Dollar General sees more high-income shoppers as economy squeezes budgets
More shoppers earning over $100,000 are trading down at Dollar General, pushing bigger value baskets, tighter in-stock pressure and faster checkout expectations.

Higher-income shoppers are showing up more often in Dollar General aisles, and that is changing what store teams have to manage from the first part of a shift to the last. The company says the added traffic is coming on top of pressure from higher gas prices and cuts to SNAP benefits, especially in rural communities, where customers are already shortening trips and stretching budgets.
That shift showed up in Dollar General’s first-quarter fiscal 2026 results for the 13 weeks ended May 1. Net sales rose 3.4% to $10.8 billion, same-store sales increased 2.0%, operating profit climbed 10.8% to $638.5 million and diluted earnings per share rose 12.4% to $2.00. Traffic grew 1.4% and average transaction amount rose 0.5%, a combination that can change basket mix at the register and put more pressure on associates to keep fast-moving items on the shelf before customers hit the front end.
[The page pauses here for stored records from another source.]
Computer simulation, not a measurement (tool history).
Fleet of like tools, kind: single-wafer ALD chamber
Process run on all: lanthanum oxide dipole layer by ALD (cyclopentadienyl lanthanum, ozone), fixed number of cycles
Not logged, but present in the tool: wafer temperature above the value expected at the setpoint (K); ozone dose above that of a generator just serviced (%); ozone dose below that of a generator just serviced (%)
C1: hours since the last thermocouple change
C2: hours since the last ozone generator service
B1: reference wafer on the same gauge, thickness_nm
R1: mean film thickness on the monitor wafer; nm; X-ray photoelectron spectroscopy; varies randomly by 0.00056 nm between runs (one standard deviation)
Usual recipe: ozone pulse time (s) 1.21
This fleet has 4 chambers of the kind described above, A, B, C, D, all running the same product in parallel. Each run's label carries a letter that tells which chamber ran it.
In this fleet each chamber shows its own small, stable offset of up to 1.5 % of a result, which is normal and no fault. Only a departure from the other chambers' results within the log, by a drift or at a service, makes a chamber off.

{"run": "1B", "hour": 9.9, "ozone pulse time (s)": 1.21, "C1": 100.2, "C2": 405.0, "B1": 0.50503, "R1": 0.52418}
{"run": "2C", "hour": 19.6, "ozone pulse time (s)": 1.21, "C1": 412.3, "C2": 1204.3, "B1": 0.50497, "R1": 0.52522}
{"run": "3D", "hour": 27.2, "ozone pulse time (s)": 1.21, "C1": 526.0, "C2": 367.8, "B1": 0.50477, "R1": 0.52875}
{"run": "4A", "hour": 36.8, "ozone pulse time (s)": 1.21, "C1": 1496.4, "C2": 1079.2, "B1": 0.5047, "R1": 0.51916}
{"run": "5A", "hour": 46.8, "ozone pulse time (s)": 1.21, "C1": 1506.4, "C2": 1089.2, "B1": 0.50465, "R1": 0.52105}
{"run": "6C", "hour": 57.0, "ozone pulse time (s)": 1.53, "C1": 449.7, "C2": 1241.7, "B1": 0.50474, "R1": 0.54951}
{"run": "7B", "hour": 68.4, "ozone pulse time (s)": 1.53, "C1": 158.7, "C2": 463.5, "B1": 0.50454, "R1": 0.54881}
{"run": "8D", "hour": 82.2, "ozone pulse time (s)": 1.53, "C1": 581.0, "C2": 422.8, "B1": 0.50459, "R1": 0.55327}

Todd Vasos tied the stronger traffic to the state of the economy, and the customer mix now looks more complicated than the old image of a dollar store serving only the lowest-income households. The chain still says its core shoppers are primarily low- to moderate-income households earning about $35,000 a year or less, but more households earning over $100,000 are increasingly trading down. That means a store can have a regular customer looking for the cheapest gallon of milk and a new shopper expecting cleaner aisles, clearer signage and a quicker trip, all in the same line.
For workers, that broadening mix matters most in the places that are already hardest to keep steady: in-stock levels, price labels and the front end. Dollar General now stocks more than 2,000 items at or below $1, including a frozen door dedicated to $1 items, and its Value Valley section of up to 500 $1 items posted an 18.4% comparable-sales increase. Those are the kinds of sections that can draw bargain hunters, but they also create more work if product is out of place, a promo is missing or a shelf is empty when a customer has come in expecting a quick win on price.
Dollar General opened 190 new U.S. stores and five in Mexico in the quarter and said it had 20,893 stores across the United States and Mexico as of January 30. It kept its annual same-store sales forecast at 2.2% to 2.7% while raising its fiscal 2026 earnings outlook to $7.20 to $7.45 excluding tariff refunds. The message for store teams is simple: the economy is sending more people through the doors, but that only helps if the store can stay organized, stocked and moving at the speed customers now expect.